To ask the Scottish Government what action it is taking to support manufacturing, including in the renewable energy sector. (S6O-05263)

Photo of Kate Forbes Kate Forbes Scottish National Party

The Scottish Government is committed to a thriving manufacturing sector, as underlined by our £75 million investment in the National Manufacturing Institute Scotland. Manufacturing accounts for 178,000 jobs and more than half Scotland’s international exports. In 2023, the sector contributed £18.1 billion in gross value added to Scotland’s economy.

Photo of Michael Matheson Michael Matheson Scottish National Party

The Deputy First Minister will recognise that securing manufacturing capacity in the renewable energy sector in Scotland is critical to the delivery of a just transition. She will also be aware that Ming Yang has proposed a £1.5 billion investment in a manufacturing facility at Ardersier. She will recognise that the delay in the United Kingdom Government making a decision on the matter is now causing significant uncertainty in the renewable energy sector.

What engagement has the Deputy First Minister had with the UK Government on the issue? Will she ensure that she presses the UK Government for an early decision on the matter, given the economic benefits that that investment would bring not only to the Highlands but to Scotland as a whole?

Photo of Kate Forbes Kate Forbes Scottish National Party

Jobs in the manufacturing sector are among the biggest prizes for our economy in the just transition. We have a once-in-a-lifetime opportunity to build, create and manufacture products that will be essential for the just transition and the renewables industry. The export of such products will ensure that Scotland is at the heart of the global transition to net zero.

We totally understand the importance of national security, but the time that it is taking for the decision to be made is damaging for the supply chain and developers, because the uncertainty is essentially stalling momentum, which means that others are not making the timely decisions that are required to boost our economy.

Photo of Stephen Kerr Stephen Kerr Conservative

The Deputy First Minister has talked about support for manufacturing, but communities across Forth Valley are still waiting for basic transparency about the future of the Ineos Olefins and Polymers plant at Grangemouth. I have written to the Deputy First Minister a couple of times to seek some detailed answers about the Government’s contingency planning for the site, but I have not yet seen any detail.

Given the scale of the risk to hundreds of highly skilled jobs and to Scotland’s wider industrial base, will the Deputy First Minister set out what contingency planning is in place for the O and P plant, which Scottish Government directorates are leading the work and when the Parliament will finally be given a transparent plan, rather than reassurances that, sadly, have too often not matched reality in the past?

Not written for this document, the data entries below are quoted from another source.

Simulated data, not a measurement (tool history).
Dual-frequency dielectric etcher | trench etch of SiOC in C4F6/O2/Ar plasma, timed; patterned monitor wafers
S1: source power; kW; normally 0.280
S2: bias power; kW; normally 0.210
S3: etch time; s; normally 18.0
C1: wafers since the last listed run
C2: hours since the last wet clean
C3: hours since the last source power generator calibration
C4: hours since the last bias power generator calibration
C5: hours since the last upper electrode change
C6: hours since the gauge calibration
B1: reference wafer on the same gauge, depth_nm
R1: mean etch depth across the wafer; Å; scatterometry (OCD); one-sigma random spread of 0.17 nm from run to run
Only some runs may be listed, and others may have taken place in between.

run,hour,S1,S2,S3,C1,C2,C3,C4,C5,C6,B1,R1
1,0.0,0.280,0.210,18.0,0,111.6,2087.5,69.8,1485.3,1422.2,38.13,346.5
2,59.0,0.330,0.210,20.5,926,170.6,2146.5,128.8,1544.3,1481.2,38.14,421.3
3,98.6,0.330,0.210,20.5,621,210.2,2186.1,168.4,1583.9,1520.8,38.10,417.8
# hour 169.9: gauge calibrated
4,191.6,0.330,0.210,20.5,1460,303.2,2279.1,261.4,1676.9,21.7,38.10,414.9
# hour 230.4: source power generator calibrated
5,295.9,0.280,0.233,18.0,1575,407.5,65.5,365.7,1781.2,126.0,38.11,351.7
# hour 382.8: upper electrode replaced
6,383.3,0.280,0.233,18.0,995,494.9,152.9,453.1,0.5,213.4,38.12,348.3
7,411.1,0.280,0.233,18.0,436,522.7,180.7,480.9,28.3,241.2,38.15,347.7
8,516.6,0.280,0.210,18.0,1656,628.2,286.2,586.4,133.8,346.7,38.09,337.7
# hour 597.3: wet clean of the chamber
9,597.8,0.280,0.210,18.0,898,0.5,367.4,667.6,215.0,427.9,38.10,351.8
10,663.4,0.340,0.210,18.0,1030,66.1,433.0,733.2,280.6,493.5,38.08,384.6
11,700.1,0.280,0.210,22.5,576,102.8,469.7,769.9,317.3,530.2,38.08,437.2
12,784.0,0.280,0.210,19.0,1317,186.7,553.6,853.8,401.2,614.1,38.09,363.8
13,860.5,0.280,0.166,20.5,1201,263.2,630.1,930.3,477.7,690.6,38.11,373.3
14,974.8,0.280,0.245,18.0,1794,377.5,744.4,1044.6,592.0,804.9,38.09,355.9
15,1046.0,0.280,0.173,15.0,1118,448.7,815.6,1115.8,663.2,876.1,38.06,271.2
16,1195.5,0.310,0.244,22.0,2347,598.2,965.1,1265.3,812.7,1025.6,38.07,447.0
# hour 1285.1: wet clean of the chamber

Photo of Kate Forbes Kate Forbes Scottish National Party

It varies, but I engage with the O and P plant, on average, about once a month, which reflects the site’s importance. I completely agree with Stephen Kerr’s emphasis on the importance of the site.

There are on-going conversations with the United Kingdom Government on the bulk of any support that would be required for the plant, but the Scottish Government has also explored options for support.

Ultimately—and I guess that this will create some frustration—a lot of the information is very commercially sensitive, as Stephen Kerr will appreciate. However, I assure him that engagement is taking place, on average, once a month, and that the issue forms part of the agenda for my direct engagement with UK Government ministers, such is the importance of the plant.